What is the 64-cell goal-setting template?
The 64-cell template is a 9×9 goal-setting grid that turns one main goal into 8 support goals and 64 small behaviors. It’s designed to make long-term goals feel like a training plan.
Is the Ohtani goal chart the same as the Harada Method?
They’re closely related. The Harada Method is a Japanese goal-setting approach that uses the same “goal → support goals → daily actions” structure, and the 9×9 grid is often used as its practical template.
How do I fill out the Ohtani goal chart?
Start with one measurable main goal in the center. Add 8 balanced support goals around it, then expand each support goal into 8 small action steps you can repeat weekly or daily.
What should I write in the 64 action boxes?
Write behaviors, not outcomes. For example, instead of “get fit,” write “walk 20 minutes daily” or “strength train 3x/week.” Keep actions small enough to do in 5–20 minutes.
Can I use this method for goals other than sports?
Yes. The Ohtani-style goal chart works for studying, career development, content creation, habit building, and creative projects—any goal that benefits from daily practice.
Why does the Harada Method work better than typical goal planning?

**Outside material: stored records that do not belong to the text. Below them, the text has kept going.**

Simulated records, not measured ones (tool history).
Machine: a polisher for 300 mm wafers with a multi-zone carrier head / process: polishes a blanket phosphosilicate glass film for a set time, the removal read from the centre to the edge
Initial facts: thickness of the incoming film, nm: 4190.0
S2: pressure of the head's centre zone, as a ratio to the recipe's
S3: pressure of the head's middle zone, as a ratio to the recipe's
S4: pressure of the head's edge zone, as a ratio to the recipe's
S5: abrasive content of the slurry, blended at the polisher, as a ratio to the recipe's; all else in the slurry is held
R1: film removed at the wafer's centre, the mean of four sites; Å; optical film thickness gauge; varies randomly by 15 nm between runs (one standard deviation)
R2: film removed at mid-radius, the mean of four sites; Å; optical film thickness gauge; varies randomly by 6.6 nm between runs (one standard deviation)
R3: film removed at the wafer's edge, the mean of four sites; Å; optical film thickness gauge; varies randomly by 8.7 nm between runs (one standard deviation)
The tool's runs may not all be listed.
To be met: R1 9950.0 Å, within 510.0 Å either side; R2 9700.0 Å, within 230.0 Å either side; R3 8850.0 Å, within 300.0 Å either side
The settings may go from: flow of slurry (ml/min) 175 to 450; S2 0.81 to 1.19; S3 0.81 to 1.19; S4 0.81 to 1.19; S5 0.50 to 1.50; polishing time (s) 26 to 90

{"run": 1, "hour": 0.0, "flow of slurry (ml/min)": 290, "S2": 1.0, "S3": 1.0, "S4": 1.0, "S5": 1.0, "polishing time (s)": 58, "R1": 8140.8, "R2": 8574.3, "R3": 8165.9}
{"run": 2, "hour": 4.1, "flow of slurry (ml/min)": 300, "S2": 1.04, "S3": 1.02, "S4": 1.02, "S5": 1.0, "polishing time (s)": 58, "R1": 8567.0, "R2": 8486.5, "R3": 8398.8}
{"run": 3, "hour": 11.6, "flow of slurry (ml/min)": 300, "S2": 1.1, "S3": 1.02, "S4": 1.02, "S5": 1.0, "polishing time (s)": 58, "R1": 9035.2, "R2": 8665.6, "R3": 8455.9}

Because it focuses on inputs. Most people track outcomes, but the Harada Method forces you to design daily actions and routines that make progress more consistent—even when motivation drops.
What’s the easiest way to actually follow through?
Pick only 3 daily actions for the next 7 days. Don’t try to execute all 64 at once. Consistency comes from repeating small steps, not completing the entire grid perfectly.